I would say it depends somewhat on the topology of said filters.
One very common issue with Sallen & Key variable HPF is the need for dual pots with one wafer being twice the value of the other. A common workaround consists in using a gain of about 4dB instead of unity to the voltage amp. Since this gain must be compensated for, it can be done before the filter, adding an attenuator and a voltage follower (S&K filter wants to be driven from low Z), which increases noise, or after the filter, which reduces headroom by 4dB.
I would say all sorts of permutations have been tried (some designers even advocate putting dynamics before the filters, which is silly IMO).
It seems some kind of consensus has been achieved with filters being before EQ, the order of filters making no significant difference in operation, as long as they are decently designed.
BTW I fully agree with JR's recommendation of preventing any VLF or VHF right from the start, using passive filters.
 
abbey road d enfer said:
I would say it depends somewhat on the topology of said filters.
One very common issue with Sallen & Key variable HPF is the need for dual pots with one wafer being twice the value of the other. A common workaround consists in using a gain of about 4dB instead of unity to the voltage amp. Since this gain must be compensated for, it can be done before the filter, adding an attenuator and a voltage follower (S&K filter wants to be driven from low Z), which increases noise, or after the filter, which reduces headroom by 4dB.
I would say all sorts of permutations have been tried (some designers even advocate putting dynamics before the filters, which is silly IMO).
It seems some kind of consensus has been achieved with filters being before EQ, the order of filters making no significant difference in operation, as long as they are decently designed.
BTW I fully agree with JR's recommendation of preventing any VLF or VHF right from the start, using passive filters.
I did a lot of cascaded multistage active LPF back in my BBD delay line days.  ;)
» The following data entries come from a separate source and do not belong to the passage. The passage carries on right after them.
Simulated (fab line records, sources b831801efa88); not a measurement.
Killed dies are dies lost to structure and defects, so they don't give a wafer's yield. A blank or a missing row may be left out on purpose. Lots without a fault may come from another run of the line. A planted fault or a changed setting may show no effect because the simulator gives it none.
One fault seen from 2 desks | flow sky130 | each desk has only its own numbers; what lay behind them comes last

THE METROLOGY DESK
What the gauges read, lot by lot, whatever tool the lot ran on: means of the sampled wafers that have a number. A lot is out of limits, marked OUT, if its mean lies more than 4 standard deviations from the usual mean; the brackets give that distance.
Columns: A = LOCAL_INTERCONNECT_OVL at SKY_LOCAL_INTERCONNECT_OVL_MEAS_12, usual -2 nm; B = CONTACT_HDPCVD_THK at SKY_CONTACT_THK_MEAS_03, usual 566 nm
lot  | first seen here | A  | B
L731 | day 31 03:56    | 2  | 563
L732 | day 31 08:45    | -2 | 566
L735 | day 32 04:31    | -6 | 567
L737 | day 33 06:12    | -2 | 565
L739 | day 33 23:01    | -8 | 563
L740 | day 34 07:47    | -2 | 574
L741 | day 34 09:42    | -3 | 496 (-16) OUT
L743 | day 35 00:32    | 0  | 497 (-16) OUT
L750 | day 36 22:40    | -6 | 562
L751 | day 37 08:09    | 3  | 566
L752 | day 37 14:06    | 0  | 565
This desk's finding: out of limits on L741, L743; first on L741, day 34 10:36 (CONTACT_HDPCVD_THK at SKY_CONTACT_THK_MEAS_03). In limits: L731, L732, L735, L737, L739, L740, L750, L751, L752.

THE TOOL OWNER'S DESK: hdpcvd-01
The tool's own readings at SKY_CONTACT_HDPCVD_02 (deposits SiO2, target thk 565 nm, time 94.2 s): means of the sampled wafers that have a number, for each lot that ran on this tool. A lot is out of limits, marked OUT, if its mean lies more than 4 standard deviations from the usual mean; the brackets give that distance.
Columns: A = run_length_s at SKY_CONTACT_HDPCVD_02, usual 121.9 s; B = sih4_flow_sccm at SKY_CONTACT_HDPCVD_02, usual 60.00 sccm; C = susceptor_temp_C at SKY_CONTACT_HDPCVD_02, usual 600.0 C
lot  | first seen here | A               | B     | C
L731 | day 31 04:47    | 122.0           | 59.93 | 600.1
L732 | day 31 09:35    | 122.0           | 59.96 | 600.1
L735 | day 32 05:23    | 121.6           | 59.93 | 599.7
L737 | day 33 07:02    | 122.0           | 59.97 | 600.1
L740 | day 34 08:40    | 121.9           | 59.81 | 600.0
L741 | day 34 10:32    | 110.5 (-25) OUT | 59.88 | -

Topology also matters wrt limited op amp GBW or slew rate capability. One active 2 pole LPF topology seems to tolerate out of band HF signals well. The "multiple feedback" topology 
256px-MFB_Topology.png

If we look at signal flow, the first thing the signal hits is a passive C to ground, so the signal is slowed before it reaches any active gain stage.

I even played around with a variant on MFB topology to incorporate and use the natural bus capacitance of a long console bus run, putting that bus C in parallel with C2 using the above topology.  I did not end up using this in production. The only time I had a RF rectification problem in a sum bus amp was inside a small 6x4 mixer. I fixed that one with an on the fly engineering change to a bifet op amp in the sum bus stage. Bifet opamps are less susceptible to rectification from RF due to higher (Vth?).

JR
 
JohnRoberts said:
256px-MFB_Topology.png


I even played around with a variant on MFB topology to incorporate and use the natural bus capacitance of a long console bus run, putting that bus C in parallel with C2 using the above topology.
As a summing amp, it seems replacing R3 with an inductor may improve HF response and offer more gain margin. It's just a hint, but confirmed by simulation.
Purely speculative since analog summing improvements are akin to improving the petrol lamp or the pioneer cart.